The results of a Homeland Security Department-funded bug hunt spanning 40 popular open-source programs has thus far met ambivalence from the open-source community. While many projects are using the results to improve their software, others are bemoaning the high number of false positives.

Bruce Momjian, project coordinator for PostgreSQL, has used Coverity reports in the past and found them useful, if not essential.

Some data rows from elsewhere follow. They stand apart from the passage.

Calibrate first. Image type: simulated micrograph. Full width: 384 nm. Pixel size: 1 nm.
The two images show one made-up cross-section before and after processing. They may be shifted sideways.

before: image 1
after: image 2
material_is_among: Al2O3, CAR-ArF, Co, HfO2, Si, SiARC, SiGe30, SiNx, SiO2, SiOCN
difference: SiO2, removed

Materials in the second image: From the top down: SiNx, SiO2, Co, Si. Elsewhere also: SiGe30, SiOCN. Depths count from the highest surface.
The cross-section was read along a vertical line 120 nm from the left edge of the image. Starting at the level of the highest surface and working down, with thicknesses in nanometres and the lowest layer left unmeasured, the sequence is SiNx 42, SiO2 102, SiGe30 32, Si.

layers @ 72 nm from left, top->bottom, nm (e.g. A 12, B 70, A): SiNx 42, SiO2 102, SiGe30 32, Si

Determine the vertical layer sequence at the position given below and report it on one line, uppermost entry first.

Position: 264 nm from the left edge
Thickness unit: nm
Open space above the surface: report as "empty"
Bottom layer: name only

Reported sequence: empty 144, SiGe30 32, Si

In January, DHS' Science and Technology Directorate awarded a team comprising Coverity Inc. of San Francisco, Stanford University and Symantec Corp. of Cupertino, Calif., a three-year, $1.2 million contract to find heretofore undiscovered vulnerabilities in widely used open-source programs, such as the Linux kernel and the Apache Web server.


Improving quality

Through its Vulnerability Discovery and Remediation Open Source Hardening Project, DHS wants to improve the quality of open-source programs supporting critical U.S. infrastructure (dams, power grids, highways). The concern is that defects pose security vulnerabilities because malicious programs could use them to disrupt or gain control of a system.


'DHS realizes that much of the critical infrastructure runs on open source,' said David Park, co-founder and vice president of marketing and business development for software testing company Coverity.


But Ben Laurie, a chief developer of Apache, said he finds the project puzzling. He wants to know why the agency would pay a third party to search for bugs, yet 'make no contribution to fixing them.'


Stanford University, which gets the majority of the funding, will investigate new techniques for analyzing complex sets of software code for critical defects. Coverity was tasked with testing 40 open-source applications, using its existing test software (which was largely developed at Stanford).


In March, Coverity released the first set of results. Overall, the average defect density of all the programs was fairly low'about 0.43 bugs per thousand lines of code.


The most widely used programs scored well under this average.


The 3 million lines of code that make up the Linux kernel, for instance, had an average of 0.33 bugs per thousand lines of code. Apache has 0.25 bugs per thousand lines of code.


The open-source LAMP stack (consisting of Linux, Apache, MySQL and a scripting language of either Perl, PHP or Python), had a defect density of 0.29 bugs per thousand lines of code.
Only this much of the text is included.